V. I.   Lenin



Written: Written August 26, 1898 Sent from Shushenskoye to Podolsk
Published: First published in 1929 in the journal Proletarskaya Revolyutsiya No. 4. Printed from the original.
Source: Lenin Collected Works, Progress Publishers, 1977, Moscow, Volume 37, pages 186-187.
Translated: The Late George H. Hanna
Transcription\Markup: D. Moros
Public Domain: Lenin Internet Archive.   You may freely copy, distribute, display and perform this work, as well as make derivative and commercial works. Please credit “Marxists Internet Archive” as your source.

August 26

Yesterday, Mother dearest, I received your telegram of the 21st about Mitya’s release and also your letter and Anyuta’s. I was very glad to get all the news, especially about Mitya. His being released means the investigation is finished; now it will be interesting to know what the prosecuting authority is preparing for him,[3] I am waiting for news of how you are getting fixed up for the winter.

Anyuta’s letter is very interesting and I was very glad to learn that my fears of a fiasco were premature.[1] I am sending a registered package (to the same address as the letter) containing the manuscript of an article written a few days ago. Please send it on to the écrivain with a request to try and place it somewhere; if it is too late for the collection of articles, try one of the journals (Mir Bozhy, or perhaps Nauchnoye Obozreniye would be more convenient).[4] I don’t know whether it is convenient for me to send manuscripts direct to St. Petersburg. I did that with Webb because the deadline (September 1) was only a fortnight away, but I don’t know whether it gave rise to any dissatisfaction there. For the time being I shall continue sending them to you.

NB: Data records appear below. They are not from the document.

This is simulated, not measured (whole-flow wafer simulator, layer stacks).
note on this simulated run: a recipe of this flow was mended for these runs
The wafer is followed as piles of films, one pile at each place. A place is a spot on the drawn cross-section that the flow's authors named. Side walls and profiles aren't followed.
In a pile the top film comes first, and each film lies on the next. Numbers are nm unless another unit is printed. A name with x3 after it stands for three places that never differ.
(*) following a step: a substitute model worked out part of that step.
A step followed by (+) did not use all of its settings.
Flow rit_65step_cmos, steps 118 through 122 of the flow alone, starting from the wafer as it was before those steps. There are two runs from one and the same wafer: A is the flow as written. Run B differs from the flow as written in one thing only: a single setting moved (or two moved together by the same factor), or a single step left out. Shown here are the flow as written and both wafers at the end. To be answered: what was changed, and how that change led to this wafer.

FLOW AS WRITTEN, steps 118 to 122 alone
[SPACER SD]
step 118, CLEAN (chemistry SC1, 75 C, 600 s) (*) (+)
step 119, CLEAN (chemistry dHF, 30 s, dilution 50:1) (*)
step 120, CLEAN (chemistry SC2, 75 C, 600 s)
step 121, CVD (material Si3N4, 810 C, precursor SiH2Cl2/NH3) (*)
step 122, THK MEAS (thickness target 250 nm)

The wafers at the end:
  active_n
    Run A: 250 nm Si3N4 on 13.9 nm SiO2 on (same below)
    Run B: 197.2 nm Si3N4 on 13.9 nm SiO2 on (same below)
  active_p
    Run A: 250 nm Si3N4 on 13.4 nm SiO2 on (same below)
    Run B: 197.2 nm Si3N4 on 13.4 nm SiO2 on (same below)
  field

I have already written about having received Gumplowicz, Shakhov, Wolfe’s Izvestiya and books from Friedmann.

I thank “Auntie”[2] very much for her regards, etc. It is   a pity that there are only regards. I am not at all to blame that I “do not reply”. What does Anyuta think? Should I answer now or would it be better to wait, if I have to?

The weather here is showing signs of autumn, although the last few days have been very fine. That our house will not be a suitable one to winter in is something we do not think about and are not afraid of. It is always possible to find other lodgings.

V. U.

What about Manyasha? Is she still hesitating or has she at last come to a decision?


[1] This is a reference to the publication of Economic Studies and Essays.—Ed.

[2] A. M. Kalmykova.—Ed.

[3] Dmitry Ulyanov was banished to Tula and was then kept under police surveillance at Podolsk in Moscow Gubernia.

[4] The article referred to is “On the Question of Our Factory Statistics (Professor Karyshev’s New Statistical Exploits)”—see Collected Works, Vol. 4, pp. 13–45. Lenin made extensive use of the material contained in this article and the conclusions drawn from it in The Development of Capitalism in Russia. The article was not published either in Mir Bozhy or Nauchnoye Obozreniye but first appeared in Economic Studies and Essays

Mir Bozhy (The Wide World—literally God’s World)—a liberal literary and popular scientific monthly. It was published in St. Petersburg from 1892 to 1906; from 1906 to 1918 it appeared under the name of Sovremenny Mir (The Contemporary World).

Nauchnoye Obozreniye (Science Review)—published in St. Petersburg from 1894 to 1904; from 1903 it became a general literary magazine. It published Lenin’s articles “Uncritical Criticism” (Collected Works, Vol.3, pp. 609–32), “A Note on the Question of the Market Theory” and “Once More on the Theory of Realisation” (Collected Works, Vol. 4, pp. 55–64 and 74–93).